Gradually, I made my way to Griffin Court to grab a cup of coffee in the balcony while waiting for the night’s first add-on show to begin. As showtime neared, I casually made my way to the stairs and was told that I couldn’t bring my beverage to the main-floor: “But the people down there have drinks too,” I offered. “But they bought them downstairs. It’s a safety concern to have an open container on the stairs.” Once again, I suggested that more signage would have been a helpful aid in my decision-making process.
“We’re Deerhunter and we love art!” If you give Bradford Cox an opportunity, he’ll detail an exhaustive list of his inspirations across every medium -- from Faulker to Cassavettes to Lou Reed. Luckily, on this occasion, the famously verbose frontman kept his gratitude to one succinct declarative, leaving ample time for him and his band to burn through a ruthlessly proficient, career-spanning one hour set. Despite his admirable protests that Deerhunter is a true democracy, it’s obvious that Cox is not only comfortable in the role of band-leader, but increasingly at ease as a bonafide rockstar--evidenced by his theatrically delayed entrance during a blistering, set-opening version of “Cryptograms.”
Saturday’s performance was missing the volatility of the band’s early days, but what remained was an expertly calibrated turbulence that speaks to their growth and experience as a live unit, without sacrificing what made them thrilling in the first place. Songs from their most recent effort Why Hasn’t Everything Already Disappeared? were padded with some focused jamming, which helped them fit spiritually alongside epic staples like “Desire Lines” and “Helicopter.” They even found room for deep cuts like the chugging, Strokes-like “Disappearing Ink” from EP Rainwater Cassette Exchange, and the sax-laden glam of “Coronado” from Halcyon Digest (apparently played for the third time ever). Yet, for all of their hard-won maturity, Deerhunter haven’t lost their ability to provoke; at the tail-end of a roaring, climactic “Monomania,” the band downshifted into an extensively noisy outro, rife with unruly feedback and screeching loops, sending several unsuspecting listeners toward the door with fingers shoved firmly into their ears.
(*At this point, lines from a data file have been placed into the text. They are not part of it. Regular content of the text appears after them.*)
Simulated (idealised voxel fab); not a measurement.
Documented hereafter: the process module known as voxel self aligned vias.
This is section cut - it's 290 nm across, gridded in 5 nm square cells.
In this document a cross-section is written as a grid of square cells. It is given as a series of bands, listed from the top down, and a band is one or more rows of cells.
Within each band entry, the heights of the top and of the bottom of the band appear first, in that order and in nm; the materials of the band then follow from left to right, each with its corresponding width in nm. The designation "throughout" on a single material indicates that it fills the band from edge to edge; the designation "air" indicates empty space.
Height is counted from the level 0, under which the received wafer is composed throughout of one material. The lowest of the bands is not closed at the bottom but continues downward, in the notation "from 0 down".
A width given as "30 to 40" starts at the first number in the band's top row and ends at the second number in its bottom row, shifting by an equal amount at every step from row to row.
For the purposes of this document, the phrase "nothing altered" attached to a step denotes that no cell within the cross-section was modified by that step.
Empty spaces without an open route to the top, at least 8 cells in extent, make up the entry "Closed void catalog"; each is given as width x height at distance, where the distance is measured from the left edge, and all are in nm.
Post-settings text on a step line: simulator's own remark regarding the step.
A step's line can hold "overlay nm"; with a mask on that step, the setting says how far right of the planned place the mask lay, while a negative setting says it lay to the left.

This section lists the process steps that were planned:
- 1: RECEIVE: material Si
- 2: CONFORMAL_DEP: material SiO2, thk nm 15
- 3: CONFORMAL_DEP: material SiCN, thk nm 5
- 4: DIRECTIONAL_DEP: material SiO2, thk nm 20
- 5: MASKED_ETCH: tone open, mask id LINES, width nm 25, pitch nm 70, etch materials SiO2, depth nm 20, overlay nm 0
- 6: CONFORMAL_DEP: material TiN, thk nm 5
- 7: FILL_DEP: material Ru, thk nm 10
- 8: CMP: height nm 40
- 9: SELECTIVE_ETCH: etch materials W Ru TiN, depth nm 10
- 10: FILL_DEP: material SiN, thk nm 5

In the spirit of Midwinter’s emphasis on fringier artists and genres, I felt compelled to include at least one ambient experience in my itinerary. Ambient is a genre I reserve a certain appreciation for in recorded form, but the concept of it as a live experience has never made sense to me. Taking that into consideration, Grouper’s Saturday evening set seemed like my best bet for a successful experience; I had the strongest pre-existing relationship with her work, which technically, with its submerged yet hummable vocal lines, is ambient only in feel.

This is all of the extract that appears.